I think a Lua utf8 version of "convert and keep going" needs to follow a rule like this. "Keep going" is what I think people are going to demand for a wrapped version of io.lines().

> Of course, it provides no Unicode algorithms since they typically need
> lookup tables larger than Lua itself,

I wish this meme would go away. It's misleading in two different ways.

First, subsetted but useful character class info is a lot smaller than people think. https://github.com/LuaDist/slnunicode/blob/1.1/slnudata.c compiles to 14k of const/text segment data. Three and a half pages.[1]

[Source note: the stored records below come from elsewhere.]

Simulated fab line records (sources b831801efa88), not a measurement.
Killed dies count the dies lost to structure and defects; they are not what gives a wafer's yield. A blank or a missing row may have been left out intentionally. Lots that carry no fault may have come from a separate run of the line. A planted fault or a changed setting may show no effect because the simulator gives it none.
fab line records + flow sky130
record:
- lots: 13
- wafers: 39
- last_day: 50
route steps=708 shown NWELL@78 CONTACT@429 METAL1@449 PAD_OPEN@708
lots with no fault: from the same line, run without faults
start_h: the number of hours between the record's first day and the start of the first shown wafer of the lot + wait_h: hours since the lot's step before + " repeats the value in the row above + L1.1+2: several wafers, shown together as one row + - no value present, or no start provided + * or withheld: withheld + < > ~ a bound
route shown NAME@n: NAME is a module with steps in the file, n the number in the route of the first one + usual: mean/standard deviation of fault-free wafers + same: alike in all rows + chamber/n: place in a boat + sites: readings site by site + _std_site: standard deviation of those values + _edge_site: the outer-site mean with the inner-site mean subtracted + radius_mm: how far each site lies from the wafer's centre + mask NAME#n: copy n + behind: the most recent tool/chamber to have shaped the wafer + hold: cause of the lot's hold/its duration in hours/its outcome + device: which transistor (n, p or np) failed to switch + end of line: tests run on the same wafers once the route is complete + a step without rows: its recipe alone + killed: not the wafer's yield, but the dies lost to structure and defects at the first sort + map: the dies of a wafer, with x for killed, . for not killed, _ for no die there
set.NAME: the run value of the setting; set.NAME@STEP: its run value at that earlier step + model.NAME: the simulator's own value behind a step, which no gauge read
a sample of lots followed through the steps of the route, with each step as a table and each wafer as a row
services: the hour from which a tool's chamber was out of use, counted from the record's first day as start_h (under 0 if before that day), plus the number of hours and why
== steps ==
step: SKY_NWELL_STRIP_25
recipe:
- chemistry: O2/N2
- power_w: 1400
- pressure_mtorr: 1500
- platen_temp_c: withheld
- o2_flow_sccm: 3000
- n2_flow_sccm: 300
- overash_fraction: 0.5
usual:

Second, a very large number of systems have system libraries to handle Unicode character classification and normalization, and those libraries tend to be paged into RAM because other software is touching them non-stop. That makes the actual memory overhead for Lua something like the number of GOT/PLT entries dirtied to dynamically link those libraries.

To be clear: this is stuff I'm not talking about putting in liblua.so. Code to do lookups on slnudata-style data maybe. Lua user code can slurp in binary lookup blobs as strings, then use them in utf8 iterators. Perhaps this is how to handle utf8.match character classes.

--
Jay

[1]: For a lot of people, that 14k slnudata.o is less than ~3.5k on disk, because if you're counting individual pages, you're using LZO (btrfs etc) or gzip (OS X) or LZMA (squashfs) for on-disk compression. I suspect the 2k I got with xz-tiny is not actually achievable in a real squashfs.

Yes, I have a port of Lua to Teensy 3.1 too. I don't need a lecture about code size and embedded environments, thanks.